Question

Consider a triangular plot ABC with sides $AB=7m$, $BC=5m$ and $CA=6m$. A vertical lamp post at the mid-point D of AC subtends an angle ${{30}^{o}}$ at B. Find the height of the lamp post in m?
(a) $7\sqrt{3}$,
(b) $\dfrac{2}{3}\sqrt{21}$,
(c) $\dfrac{3}{2}\sqrt{21}$,
(d) $2\sqrt{21}$.

Answer 1

Hint: We start solving the problem by drawing all the given information. We assume the height of lamp post be h and find the length of the median BD in terms of h. Now, we use the formula $A{{B}^{2}}+B{{C}^{2}}=2\times \left( A{{D}^{2}}+B{{D}^{2}} \right)$ to find the value of h. We make necessary arrangements to get the required value of h as per given in options.

Complete step-by-step answer:
Given that we have a triangular plot ABC with sides $AB=7m$, $BC=5m$ and $CA=6m$, there is vertical lamp post at the mid-point D of AC subtends an angle ${{30}^{o}}$ at B. We need to find the height of the lamp post in m.
Let us draw the given information to get a better view.
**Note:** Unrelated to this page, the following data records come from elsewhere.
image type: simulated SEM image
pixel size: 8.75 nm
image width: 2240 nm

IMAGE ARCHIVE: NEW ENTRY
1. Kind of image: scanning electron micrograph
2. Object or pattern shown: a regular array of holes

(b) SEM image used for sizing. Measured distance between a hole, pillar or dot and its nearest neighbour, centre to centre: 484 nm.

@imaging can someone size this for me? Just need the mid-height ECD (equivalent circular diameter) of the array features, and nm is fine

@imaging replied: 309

We know that the line which passes through the midpoint of the side and through the vertex opposite to the side is known as median. We know that median cuts sides into two equal parts. So, we get $AD=3m$.
From triangle BDE, we get $\tan \left( {{30}^{o}} \right)=\dfrac{DE}{BD}$.
$\Rightarrow \dfrac{1}{\sqrt{3}}=\dfrac{h}{BD}$.
\[\Rightarrow BD=h\sqrt{3}\]m.
We know the equation of the length of the squares of the sides is equal to twice the sum of the squares of the median and half of the other side.
So, we have $A{{B}^{2}}+B{{C}^{2}}=2\times \left( A{{D}^{2}}+B{{D}^{2}} \right)$.
$\Rightarrow {{7}^{2}}+{{5}^{2}}=2\times \left( {{3}^{2}}+{{\left( h\sqrt{3} \right)}^{2}} \right)$.
$\Rightarrow 49+25=2\times \left( 9+3{{h}^{2}} \right)$.
$\Rightarrow 74=18+6{{h}^{2}}$.
$\Rightarrow 56=6{{h}^{2}}$.
$\Rightarrow {{h}^{2}}=\dfrac{56}{6}$.
$\Rightarrow h=\sqrt{\dfrac{28}{3}}$.
$\Rightarrow h=\sqrt{\dfrac{7\times 4}{3}}$.
$\Rightarrow h=\dfrac{2\sqrt{7}}{\sqrt{3}}$.
$\Rightarrow h=\dfrac{2\sqrt{7}}{\sqrt{3}}\times \dfrac{\sqrt{3}}{\sqrt{3}}$.
$\Rightarrow h=\dfrac{2\sqrt{21}}{3}$.
∴ The height of the lamp post is $\dfrac{2\sqrt{21}}{3}m$.
So, the correct answer is “Option (b)”.

Note: Alternatively, we can solve problem as follows:
We have $A{{B}^{2}}+B{{C}^{2}}=\dfrac{1}{2}\times A{{C}^{2}}+2\times B{{D}^{2}}$.
$\Rightarrow {{7}^{2}}+{{5}^{2}}=\dfrac{1}{2}\times {{6}^{2}}+2\times {{\left( h\sqrt{3} \right)}^{2}}$.
$\Rightarrow 49+25=\dfrac{36}{2}+2\times 3{{h}^{2}}$.
$\Rightarrow 74=18+6{{h}^{2}}$.
$\Rightarrow 56=6{{h}^{2}}$.
$\Rightarrow {{h}^{2}}=\dfrac{56}{6}$.
$\Rightarrow h=\sqrt{\dfrac{28}{3}}$.
$\Rightarrow h=\sqrt{\dfrac{7\times 4}{3}}$.
$\Rightarrow h=\dfrac{2\sqrt{7}}{\sqrt{3}}$.
$\Rightarrow h=\dfrac{2\sqrt{7}}{\sqrt{3}}\times \dfrac{\sqrt{3}}{\sqrt{3}}$.
$\Rightarrow h=\dfrac{2\sqrt{21}}{3}$.
∴ The height of the lamp post is $\dfrac{2\sqrt{21}}{3}m$.